I love it because after eight seasons father brown sits down with the village drunk (a munitions expert in the war, has a soft spot for the parish secretary, name of harold or blind harry) to find out why he gave a murder suspect a false alibi and harry explains to him, calm as you like, that seeing the life leave someone's eyes changes a person, that it's what he reckons brought father brown to his faith, that it's what drove him to drink, and he didn't see that shadow in the guy the police are chasing this time. and father brown, rather than justifying or correcting or dodging or doubting him, says he knows how unjust the situation is. that he got something good out of the horrors of the war. that harry really didn't.
it is not a perfect show and yes I have problems with it but gosh, this is a character who's largely used for comedic beats, albeit kindly, and a scene like this isn't out of place at all but it still takes my breath away. we could've been left with this as subtext, y'know? I hadn't even put together that his alcoholism must have been trauma. but instead harry tells us this directly, tells us it's about guilt, that that's something he shares with father brown, who is competent and so often cheerful and I can't even imagine when he was younger, and it's a moment of such unexpected humanity and respect. and it's such a strange thing to see these characters side by side like that.
the scene ends with father brown calling harry a good man, and harry denying it ("they was only young lads" "so were we, harold. so were we.") and the two them sharing a drink as father brown gets a bit watery-eyed and I'm crying too over my nice cosy 'this is a concerning number of murders for a sleepy english village' show and just. hi. what. ow.

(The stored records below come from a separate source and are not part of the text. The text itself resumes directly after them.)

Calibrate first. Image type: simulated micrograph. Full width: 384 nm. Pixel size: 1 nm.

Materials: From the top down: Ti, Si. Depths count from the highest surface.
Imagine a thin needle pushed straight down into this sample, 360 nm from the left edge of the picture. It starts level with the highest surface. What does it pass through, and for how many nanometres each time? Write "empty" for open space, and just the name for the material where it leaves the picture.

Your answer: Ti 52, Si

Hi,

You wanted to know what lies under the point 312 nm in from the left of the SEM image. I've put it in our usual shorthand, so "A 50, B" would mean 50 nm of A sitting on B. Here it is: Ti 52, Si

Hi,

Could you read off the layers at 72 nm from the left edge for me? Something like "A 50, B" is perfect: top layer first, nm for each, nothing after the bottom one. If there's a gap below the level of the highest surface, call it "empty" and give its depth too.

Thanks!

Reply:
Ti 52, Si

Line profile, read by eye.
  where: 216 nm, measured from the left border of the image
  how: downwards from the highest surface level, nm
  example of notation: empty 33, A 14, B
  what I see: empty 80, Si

I also haven't recovered from the episode that turned into a heist halfway through but frankly I'm only mentioning that because I don't know how to wrap up a post like this. (it was good though. there were two separate honeypots, three if you count the impromptu replacement, one character terrible at grifting and one unexpectedly great at it, and, somehow, a con within a con. it was really very fun. get a show that can do both, I guess?)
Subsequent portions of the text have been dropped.